Security Stance
  • Written by Will G
  • July 25th, 2015
  • About Security

Security Stance

In today’s world it seems as if everyone is connected to the Internet in one way, shape, or form. From the obvious like our computers and smartphones, to the not so obvious like our TV’s, cars, red light cameras, or even industrial control systems everyday we interact with devices that are “smart” or “connected". But have you ever stopped and wondered exactly how secure those systems are, or who has access to those systems?

We hope only those authorized. We authorize only those with proper credentials. And we only give credentials to the people who need access. Sounds simple and secure right? But what are those credentials? A username and user generated password?

For some things this is the best we can do. And yet there are so many other ways to authenticate a user. For example; one could require a valid finger print scan; a verification code sent via SMS; or even a mathematical one-time-password.

Some services come with better authentication methods built in. For example SSH includes the ability to authenticate a user based on a mathematical key pair, to include PGP/GPG keys that are commonly used to encrypt and send emails and important messages.

But when it comes to security we have a tendency to take the easy way out; security through obscurity. While not a bad idea at all, most people simply change the port a service is running on in order to “hide it". But in this day and age it needs to be a common assumption that if its listening, people are talking. What I mean by this is, regardless of what security precautions you take, if you have a service that is listening for connections someone will find it. There is a “dark search engine” for example that regularly scans the entire internet looking for any information an internet connected device willingly provides about itself. So your SSH server running on port 2222, someone probably knows about it. Not to mention its another random thing administrators need to memorize.

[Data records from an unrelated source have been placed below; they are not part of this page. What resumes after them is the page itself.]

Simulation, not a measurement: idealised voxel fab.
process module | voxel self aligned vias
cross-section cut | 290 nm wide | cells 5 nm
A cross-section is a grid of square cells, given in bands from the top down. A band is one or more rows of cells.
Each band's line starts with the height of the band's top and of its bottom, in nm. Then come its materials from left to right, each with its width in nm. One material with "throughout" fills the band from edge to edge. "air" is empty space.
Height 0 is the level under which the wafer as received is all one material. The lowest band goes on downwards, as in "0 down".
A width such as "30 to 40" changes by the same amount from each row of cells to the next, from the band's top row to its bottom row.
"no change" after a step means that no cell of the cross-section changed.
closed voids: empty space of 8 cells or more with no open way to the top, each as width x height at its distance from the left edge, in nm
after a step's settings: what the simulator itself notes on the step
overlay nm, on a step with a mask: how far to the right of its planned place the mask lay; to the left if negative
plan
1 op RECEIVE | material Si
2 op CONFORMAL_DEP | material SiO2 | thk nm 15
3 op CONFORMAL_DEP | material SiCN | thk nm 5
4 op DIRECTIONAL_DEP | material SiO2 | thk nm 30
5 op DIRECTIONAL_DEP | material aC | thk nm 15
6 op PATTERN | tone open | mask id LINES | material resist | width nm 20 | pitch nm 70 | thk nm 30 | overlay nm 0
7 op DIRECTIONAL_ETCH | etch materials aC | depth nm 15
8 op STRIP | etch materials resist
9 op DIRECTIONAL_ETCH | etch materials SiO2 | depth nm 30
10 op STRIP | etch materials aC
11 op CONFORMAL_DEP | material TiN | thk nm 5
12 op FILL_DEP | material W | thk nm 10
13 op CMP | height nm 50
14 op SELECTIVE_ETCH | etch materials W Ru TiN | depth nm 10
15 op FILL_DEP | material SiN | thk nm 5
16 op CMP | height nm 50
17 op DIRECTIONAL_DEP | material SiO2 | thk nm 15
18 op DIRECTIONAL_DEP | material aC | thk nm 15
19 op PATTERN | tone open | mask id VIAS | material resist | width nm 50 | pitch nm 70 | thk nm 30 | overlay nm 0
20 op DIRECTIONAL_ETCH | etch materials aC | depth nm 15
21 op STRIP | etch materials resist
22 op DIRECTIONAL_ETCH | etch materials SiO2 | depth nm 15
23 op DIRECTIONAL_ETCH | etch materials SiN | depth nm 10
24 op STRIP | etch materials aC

A simple solution to this? Follow the examples from the Prohibition Era. That’s right just like when someone wanted to go to a speak-easy and had to do that special knock on the door to get in. But instead of knocking a song on a door, we simply send several packets to pre-defined ports and have the port you need to connect to automatically open up. Wikipedia - Port Knocking

But still this is still simply security through obscurity; While at a much greater level, it is still none the less by-passable given enough time and determination. So going with our previous assumption we need to try to stop attacks, because we are going to undergo one. But how can we do this, every attack is different. Well monitoring is key, but because no one wants to sit around all day watching and reading though thousands of log files in real-time we automate this. Fail2ban is a great example; it monitors log files and can automatically ban IP addresses from the server for a set amount of time, or forever.

Fail2ban scans log files (e.g. /var/log/apache/error_log) and bans IPs that show the malicious signs -- too many password failures, seeking for exploits, etc. Generally Fail2Ban is then used to update firewall rules to reject the IP addresses for a specified amount of time, although any arbitrary other action (e.g. sending an email) could also be configured. Out of the box Fail2Ban comes with filters for various services (apache, courier, ssh, etc). Source

So now we can feel slightly more secure about fending off brute force attacks, and dictionary attacks; As well as a handful of other known attacks. But what if the attacker manages to get in, or worse is an insider? Well that can only be handled so much beforehand; But the easiest method of mitigation is proper use of access control. If someone doesn’t need access to something; they shouldn’t have access to it. For example; While CEO’s are important and run the company, they shouldn’t have Administrator access rights to all servers and devices; Just as a custodial worker shouldn’t have access to edit the company’s website.

Now that may seem harsh, telling the CEO they can’t have equal or greater access than a system administrator; But they are just as likely if not more to be targeted by a social engineering attack. Simply put; everyone is human and we unknowingly give out more information than we intend to helping the attacker put together a better profile of us, their target, in order to gain access.

So what about DDoS attacks? Well, simply put; unless you have something special in-place its only a sit-in (just like the civil rights movement). Give it time, and it will fade; If not, put something in place to mitigate the impact. They are the most common form of “attack” and one of the most difficult and expense to defeat on ones own.

In the end though; The security of a system is only as good as the programmers who develop the software, and the administrators who install and maintain the system. Because the internet simply connects people together from anywhere in the world. Anyone, Anywhere, has the ability to access the same things you have the ability to access; Just the same, You have the same ability access anything anyone anywhere else has the ability to access. Its simply a matter of knowing the right song to knock on the door; and what passwords are needed.